November 22, 2024

Pavement reunites to rock the Hollywood Bowl

By Zack Gill
Staff Writer

Alternative rock group Pavement played the Hollywood Bowl on September 30 as one of the final dates for their reunion world tour. Supported by Sonic Youth and No Age, Pavement put on an enthusiastic show full of the impressive but fun tracks that gained them popularity in the ‘90s.

With a bill of possibly the three loudest groups to ever play the Hollywood Bowl, the audience was guaranteed an interesting evening. No Age’s gritty guitar was entrancing, Sonic Youth (now a four piece after departure of bassist Mark Ibold) was stronger than ever, and Pavement’s seventy-minute set was a Smörgåsbord of energy and unique guitar-work.

Punk group No Age was the loudest group of the night. Their set included tracks from new album “Everything In Between” and was abrasive while entertaining.

Sonic Youth’s vast discography includes 1988’s “Daydream Nation,” often considered to be one of the greatest rock albums of all time; accordingly, the band stuck mostly to this older material. Their surprisingly soft set went against their reputation for deafening volume, although multi-instrumentalist Kim Gordon did drag her bass on the ground to create brash and atonal noise. Sonic Youth song “Death Valley ’69,” about the Manson family murders, built from a slow, moody intro to a sinister chorus and provided the most intense moment of the evening.

Pavement, whose fuzzy rock songs and albums from well-known alternative labels like Drag City and Matador, is considered to be among the forefathers of indie. The five-piece band has a reputation for sloppy, uninspired live shows. In the ‘90s, their sets often devolved into drug-fueled, jam session vomit. For years, they didn’t even physically face the audience during shows. Now, eleven years after their break-up, they’ve returned with a world tour and respect for their fans.

Pavement’s animated eighteen-song set included most, if not all, of their best songs, including “Cut Your Hair,” their only song to get extensive airplay on the radio and MTV. Fan-favorite “Summer Babe” was perhaps the best performance of the entire evening, with its fizzing guitar and cathartic conclusion. Nevertheless, the set seemed a bit rushed, or perhaps simply too short, due to the Hollywood Bowl’s strictly enforced 11 p.m. curfew.

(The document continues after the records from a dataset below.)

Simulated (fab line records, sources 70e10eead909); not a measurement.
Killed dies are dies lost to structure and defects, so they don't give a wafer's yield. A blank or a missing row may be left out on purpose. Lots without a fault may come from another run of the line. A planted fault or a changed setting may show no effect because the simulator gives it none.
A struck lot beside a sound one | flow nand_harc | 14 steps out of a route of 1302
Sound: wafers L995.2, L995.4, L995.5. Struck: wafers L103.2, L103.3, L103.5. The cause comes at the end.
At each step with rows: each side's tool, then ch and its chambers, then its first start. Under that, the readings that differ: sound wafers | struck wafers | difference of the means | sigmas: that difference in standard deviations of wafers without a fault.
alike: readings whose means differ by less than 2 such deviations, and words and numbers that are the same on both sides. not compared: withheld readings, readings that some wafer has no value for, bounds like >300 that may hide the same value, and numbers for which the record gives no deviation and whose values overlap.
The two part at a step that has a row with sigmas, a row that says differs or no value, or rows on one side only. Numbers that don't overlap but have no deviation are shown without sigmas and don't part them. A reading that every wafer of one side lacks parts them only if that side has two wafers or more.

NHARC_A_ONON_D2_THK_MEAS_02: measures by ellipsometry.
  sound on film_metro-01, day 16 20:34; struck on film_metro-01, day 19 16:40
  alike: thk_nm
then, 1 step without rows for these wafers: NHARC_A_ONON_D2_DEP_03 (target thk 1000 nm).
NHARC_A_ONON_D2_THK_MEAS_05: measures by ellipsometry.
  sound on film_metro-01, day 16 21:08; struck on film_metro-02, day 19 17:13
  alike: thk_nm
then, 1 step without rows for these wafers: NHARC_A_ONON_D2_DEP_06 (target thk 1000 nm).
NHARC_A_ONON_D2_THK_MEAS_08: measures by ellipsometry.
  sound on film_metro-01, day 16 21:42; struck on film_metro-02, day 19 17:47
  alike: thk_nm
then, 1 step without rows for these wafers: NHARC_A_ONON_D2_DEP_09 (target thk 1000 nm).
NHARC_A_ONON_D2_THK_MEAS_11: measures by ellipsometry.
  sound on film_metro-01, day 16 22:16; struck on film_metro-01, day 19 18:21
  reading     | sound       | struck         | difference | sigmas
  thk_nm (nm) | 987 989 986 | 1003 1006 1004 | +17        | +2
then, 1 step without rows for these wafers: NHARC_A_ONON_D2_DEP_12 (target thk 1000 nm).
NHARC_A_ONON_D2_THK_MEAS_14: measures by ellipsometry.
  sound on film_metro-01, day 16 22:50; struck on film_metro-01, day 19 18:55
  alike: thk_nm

The star of the entire night was Pavement’s effortlessly cool (and often funny) singer-guitarist Stephen Malkmus. Ten years of touring and solo material have turned him into a great live guitarist. He exhibited his skill with an improvised country jam during classic song “Range Life.”

The only misfire in Pavement’s set was “Spit On a Stranger,” from Pavement’s final album, “Terror Twilight.” Malkmus joked before the song that he was going to “kill some vibes” with it, and he turned out to be correct. The song lacked the fun of Pavement at their best and the intensity of their earlier slow material. In a night of challenging abrasion and pure exhilaration, the song just didn’t fit the mood.

For a measly forty dollars, music fans were treated to one the loudest, most exciting shows to ever grace the Hollywood Bowl. No Age and Sonic Youth capably supplemented Pavement’s incredible set. After a few more dates in South America, Pavement’s reunion tour (and most likely, their reunion) will come to an end. Without them, the world will go back to the way it was after Pavement’s first demise—a little less fun.